Goodness, in ourselves, and in others, like beauty, lies in the eyes of the beholder.

The biggest casualty in Life is trust. And all the problems in the world are because of a trust deficit.

Look at the way we have been brought up. In a real world, with crime, terror, deceit and falsehood, we bring up our children pretty much the same way as we have been. We insist that they don’t speak to strangers, don’t accept eatables from them and don’t leave school unless one of us, parents, picks them up. In our zeal to protect and ensure safety of our children, we are, unwittingly, teaching them not to trust fellow human beings. Nothing wrong with that. The problem arises when, after we, or our children, reach adulthood, we don’t ‘unlearn’ what we have learnt to do__more as a necessity than as a choice. Resultantly, we end up harboring and breeding mistrust all our lives.

A few weeks ago, a friend, a very accomplished businessman who is worth several million dollars, advised me thus: “You should not trust three kinds of people. Don’t trust the three Ms: Muslims, Mangaloreans and Marwaris (the second being a place in Northern Karnataka, and the last being a businessman community from North India).” I was shocked. Here was an educated, successful man, wealthy and civilized, and yet having such primitive, conservative misgivings? But he isn’t the only one with such views. To someone else, it could be three other Ms: Malayalis (people from Kerala), Madrasis (all North Indians call anyone South Indian, a Madrasi) or Mongolians! Or it could be the three Hs: Hindus, Hungarians and the Hungry. Or the 10 Bs and so on. This is endless. And Meaningless. My response to my friend therefore was: “Well you can definitely trust one M: ‘Manithan’!” ‘Manithan’ in Tamzih means human!
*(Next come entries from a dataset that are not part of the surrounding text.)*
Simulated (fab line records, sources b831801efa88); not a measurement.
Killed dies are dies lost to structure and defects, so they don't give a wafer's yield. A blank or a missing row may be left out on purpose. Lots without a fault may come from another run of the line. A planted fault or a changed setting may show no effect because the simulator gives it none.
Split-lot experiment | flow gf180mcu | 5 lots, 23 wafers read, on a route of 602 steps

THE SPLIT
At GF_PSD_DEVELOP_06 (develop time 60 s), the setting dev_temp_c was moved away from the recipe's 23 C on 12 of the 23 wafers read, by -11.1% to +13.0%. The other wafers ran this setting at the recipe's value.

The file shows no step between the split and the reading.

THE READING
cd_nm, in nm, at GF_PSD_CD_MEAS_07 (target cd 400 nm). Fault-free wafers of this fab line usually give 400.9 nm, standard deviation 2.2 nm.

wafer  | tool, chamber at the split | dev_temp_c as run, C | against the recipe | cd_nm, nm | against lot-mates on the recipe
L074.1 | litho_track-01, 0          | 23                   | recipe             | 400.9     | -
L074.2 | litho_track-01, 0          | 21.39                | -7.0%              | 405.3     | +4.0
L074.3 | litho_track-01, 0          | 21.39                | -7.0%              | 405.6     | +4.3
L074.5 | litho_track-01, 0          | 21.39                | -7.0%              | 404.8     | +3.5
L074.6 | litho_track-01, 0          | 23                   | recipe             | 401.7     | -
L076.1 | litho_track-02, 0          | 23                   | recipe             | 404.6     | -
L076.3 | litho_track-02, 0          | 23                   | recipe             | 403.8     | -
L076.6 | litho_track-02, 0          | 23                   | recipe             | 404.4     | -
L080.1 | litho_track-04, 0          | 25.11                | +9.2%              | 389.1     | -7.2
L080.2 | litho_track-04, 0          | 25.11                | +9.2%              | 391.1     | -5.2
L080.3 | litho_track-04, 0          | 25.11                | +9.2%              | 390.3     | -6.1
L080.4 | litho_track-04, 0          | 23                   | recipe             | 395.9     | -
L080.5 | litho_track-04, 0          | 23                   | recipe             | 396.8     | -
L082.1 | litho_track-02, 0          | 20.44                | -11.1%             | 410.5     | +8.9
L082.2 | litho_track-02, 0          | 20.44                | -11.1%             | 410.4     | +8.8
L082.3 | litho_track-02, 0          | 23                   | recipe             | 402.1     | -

Let us get this straight and right: just because we had a few bad experiences with a few ‘unevolved’ people, it does not make the whole human race bad. The number of peace-loving people in the world is far, far more than the small number of misguided, blood-thirsty extremists. There are more mothers around than the draconian mothers-in-law (saas) that Indian brides keep fearing! There are so many, many more people that are willing to help you in Life, at work, on the street, than that are out to cheat you or exploit you. There is so much goodness that’s waiting to be embraced and experienced from fellow humans than all the misery that we see and all the miserable people that we dread. To see the goodness in people, in Life, you need to stop generalizing and extrapolating your past experiences, and simply learn to trust both people and Life!

The 15th century mystic weaver-poet Kabir (1440 ~ 1518) says, “The river that flows in you also flows in me.” He championed seeing the oneness in creation and argued that if you could trust yourself, you could trust others. Lalon Fakir (1774 ~ 1890), a singer belonging to the wandering mystic sect, Bauls, criticized the superficiality of religious divisions in the 1850s when he sang these lines:  “Everyone asks: "Lalon, what's your religion in this world?" Lalon answers: "How does religion look?" I've never laid eyes on it. Some wear malas [Hindu rosaries] around their necks, some tasbis [Muslim rosaries], and so people say they've got different religions. But do you bear the sign of your religion when you come or when you go?” This, incidentally, was the moot question raised by Aamir Khan’s PK too!

As much as we seem we are divided by religion, community, color of skin, nationality, social standing, education, wealth and whatever, we are still united and one as people. Goodness, in ourselves, and in others, like beauty, lies in the eyes of the beholder. So, change the way you see people. Learn to trust them. And in the event you still are let down and your trust is shattered one more time, treat it as the handiwork of someone unevolved, view it as another exception and not the rule. Trusting, forgiving, moving on, you will have found one sure way to live happily, peacefully!